Recursively list all directories that contain one or more jpg image files

Assuming JPEG image files have the suffix .jpg:

find "$HOME" -type f -name '*.jpg' \
    -exec sh -c 'for d; do dirname "$d"; done' sh {} + | sort -u -o jpeg_dirs.txt

This relies on you not having funky directory names with newlines in their names.

With GNU find:

find "$HOME" -type f -name '*.jpg' -printf '%h\n' | sort -u -o jpeg_dirs.txt

These find commands will find all JPEG images under your home directory and print the names of the directories where they were found. The sort -u will take this list of directory names, sort it, and remove duplicates. The result will be written to the file jpeg_dirs.txt in the current directory.


Looking back at this in early 2021 (3.3 years later) I cringe a bit because my solution above, albeit not wrong per se, is a bit backwards. It also makes the obvious assumption about "nice filenames" (no newlines).

When you're using find to search for directories, don't search for regular files as I did above; actually search for directories. Once we have the directories, we can look in each of them and see if the is a file matching *.jpg or *.JPG (further filename suffixes are easy to add):

find "$HOME" -type d -exec bash -O nullglob -O dotglob -O extglob -c '
    for dirpath do
        set -- "$dirpath"/*.@(jpg|JPG)
        [[ "$#" -gt 0 ]] && printf "%s\n" "$dirpath"
    done' bash {} +

This peeks into each directory from your home directory down and tries to expand the globbing pattern *.@(jpg|JPG) in each. This pattern, which also could have been written as two separate patterns, *.jpg and *.JPG, matches all the files that we're looking for. If one name matches, we assume that this is a directory that we want to output the name of. This will give false positives for directories that contain only sub directories with these suffixes.

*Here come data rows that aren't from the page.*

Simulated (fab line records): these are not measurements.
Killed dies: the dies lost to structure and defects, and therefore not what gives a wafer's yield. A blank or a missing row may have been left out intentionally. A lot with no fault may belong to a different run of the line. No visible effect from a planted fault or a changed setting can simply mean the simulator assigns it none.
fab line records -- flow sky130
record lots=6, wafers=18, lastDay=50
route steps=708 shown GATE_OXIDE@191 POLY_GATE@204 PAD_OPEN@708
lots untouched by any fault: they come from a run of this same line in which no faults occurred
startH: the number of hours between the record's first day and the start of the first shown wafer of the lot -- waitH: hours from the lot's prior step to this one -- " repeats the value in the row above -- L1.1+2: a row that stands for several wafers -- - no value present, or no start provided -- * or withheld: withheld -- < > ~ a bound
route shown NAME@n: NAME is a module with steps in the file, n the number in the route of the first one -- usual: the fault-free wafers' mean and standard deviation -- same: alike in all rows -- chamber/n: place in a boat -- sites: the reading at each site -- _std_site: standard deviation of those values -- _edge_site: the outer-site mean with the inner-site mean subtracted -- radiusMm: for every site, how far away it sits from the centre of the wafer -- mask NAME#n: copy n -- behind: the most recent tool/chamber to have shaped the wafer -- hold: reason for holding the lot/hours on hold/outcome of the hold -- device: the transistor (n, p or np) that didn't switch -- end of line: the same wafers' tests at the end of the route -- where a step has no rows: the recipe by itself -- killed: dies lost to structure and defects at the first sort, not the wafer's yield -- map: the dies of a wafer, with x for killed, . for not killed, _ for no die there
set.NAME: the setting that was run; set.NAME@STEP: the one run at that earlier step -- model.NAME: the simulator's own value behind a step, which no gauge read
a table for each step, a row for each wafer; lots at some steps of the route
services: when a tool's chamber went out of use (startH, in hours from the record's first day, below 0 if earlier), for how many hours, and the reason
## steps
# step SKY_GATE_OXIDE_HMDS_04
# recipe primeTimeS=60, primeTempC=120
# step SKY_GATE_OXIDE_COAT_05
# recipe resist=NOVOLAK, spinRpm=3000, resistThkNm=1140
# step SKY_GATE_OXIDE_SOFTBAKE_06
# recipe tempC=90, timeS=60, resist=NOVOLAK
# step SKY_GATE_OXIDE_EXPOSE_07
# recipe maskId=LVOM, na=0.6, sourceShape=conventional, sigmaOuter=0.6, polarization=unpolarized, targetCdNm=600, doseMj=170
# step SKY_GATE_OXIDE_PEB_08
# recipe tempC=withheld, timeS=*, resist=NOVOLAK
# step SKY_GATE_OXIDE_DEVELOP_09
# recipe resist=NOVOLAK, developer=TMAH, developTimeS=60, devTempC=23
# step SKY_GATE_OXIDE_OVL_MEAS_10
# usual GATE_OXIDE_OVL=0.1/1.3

The shell options that we run our internal bash script with allows us to match hidden names (dotglob), allows the globbing pattern to disappear completely if it doesn't match anything rather than remain unexpanded (nullglob), and allows us the use of the ksh-inspired extended globbing pattern @(...|...).

Using the zsh shell:

typeset -U list=(~/**/*.(jpg|JPG)(.DN:h))
print -rC1 $list

This creates an array variable, list, that has the property that it only stores unique elements. It is initialized to the result of expanding a filename globbing pattern. The pattern matches all JPEG image files in or below the home directory, and the :h at the end removes the actual filename from the generated pathnames. The . makes the pattern only match regular files, and D and N acts like dotglob and nullglob in bash.


A simple way is to list all the .jpg files, then strip off the base names of the files (the part after the final slash), and remove duplicates. You can use sed to strip the part of each line after the final slash. There's a command to remove duplicates, which is called uniq, but it assumes sorted input; if you're need to sort anyway, you can let sort do the uniquification.

find ~Mike -iname '*.jpg' | sed 's!/[^/]*$!!' | sort -u >directories_with_jpeg_files.txt

This assumes that none of the directories or files involved have a newline in their name. File names with newlines do not appear in normal circumstances, but do beware if the file names may have been chosen by a hostile person (e.g. if you're processing files that have been uploaded to a server and the uploader can choose the file name).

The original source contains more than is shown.